Regular expressions describe text patterns.
Each text pattern in a regular expression is called a metacharacter.
=~ is the operator used for regular expressions.
When characters are written between [ and ] it means they are part of a character class. One character from the character class must match in order to continue evaluating the rest of the regular expression.
Inside a character class, – indicates a range and ^ indicates negation.
Perl has shortcuts for the most common character classes.
[a-zA-Z0-9_] can be written as \w and [^a-zA-Z0-9_] as \W.
Metacharacters.
- . means match any character except a newline
- \w means match any alphanumeric character or the underscore
- \W means match any character that is not alphanumeric or the underscore
- \d means match any character that is a digit
- \D means match any character that is not a digit
- \s means match any character that is a whitespace such as a space, newline or a tab
- \S means match any character that is not a whitespace
- ^ means match the beginning of the line
- $ means match the end of the line
^ and $ are called anchor metacharacters. They’re also sometimes called assertions.
Quantifiers describe how many times a character can be found in a string.
- * means zero or more
- + means one or more
- ? means zero or one time
- {n} means n times where n is an integer
- {n,m}means any number of times between n and m
- {n,} means n or more times
Modifiers.
- i (Ignore case)
- s (Single line)
- u (Unicode)
- m (Multiline)
- x (Verbose)
- l (Locale)
m/regular expression here/ is the same as /regular expression here/. It checks whether the first operand matches the text pattern.
s/find this regular expression/replace with this text/
Regex can be used to find a certain text and substitute it with another text.
The following example substitutes spaghetti with pizza:
#!/usr/bin/perl use strict; use warnings; my $sentence = "I love eating spaghetti."; $sentence =~ s/spaghetti/pizza/; print $sentence, "\n";
This example substitutes the number of slices to 4:
my $order = "3 slices of plain pizza 5 slices of pepperoni pizza"; $order =~ s/\d+/4/g; print "Your order has been changed to:\n", $order, "\n";
/g modifier means match the regex globally so it replaces all occurrences of a digit to 4.

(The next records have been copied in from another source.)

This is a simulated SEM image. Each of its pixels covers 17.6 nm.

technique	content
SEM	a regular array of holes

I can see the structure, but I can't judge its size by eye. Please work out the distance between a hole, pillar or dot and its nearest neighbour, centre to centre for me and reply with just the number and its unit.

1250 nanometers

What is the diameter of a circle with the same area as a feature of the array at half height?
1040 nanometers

The program prints this on the screen:
Your order has been changed to: 4 slices of plain pizza 4 slices of pepperoni pizza
When you want to take a portion of a string based on your regular expression, you must put parentheses around each pattern that you want to match. First matching part will be stored in $1, second matching part will be stored in $2, etc. We call this process capturing.
If you read perlrequick, there is this example:
($hours, $minutes, $second) = ($time =~ /(\d\d):(\d\d):(\d\d)/);
It’s capturing this:
($time =~ /(\d\d):(\d\d):(\d\d)/) # returns $1, $2, $3
The values are assigned to ($hours, $minutes, $second)
You need the parentheses to group the expression like this. Otherwise it’d first assign $time to $hours, then check $second (undef) against the regex. (Precedence issue with = and =~)
Notes: In Programming Perl, it says that an easy mistake is to think that \w matches a word. Use \w+ to match a word.
When you’re learning how to make regex, I found this very useful. http://gskinner.com/RegExr/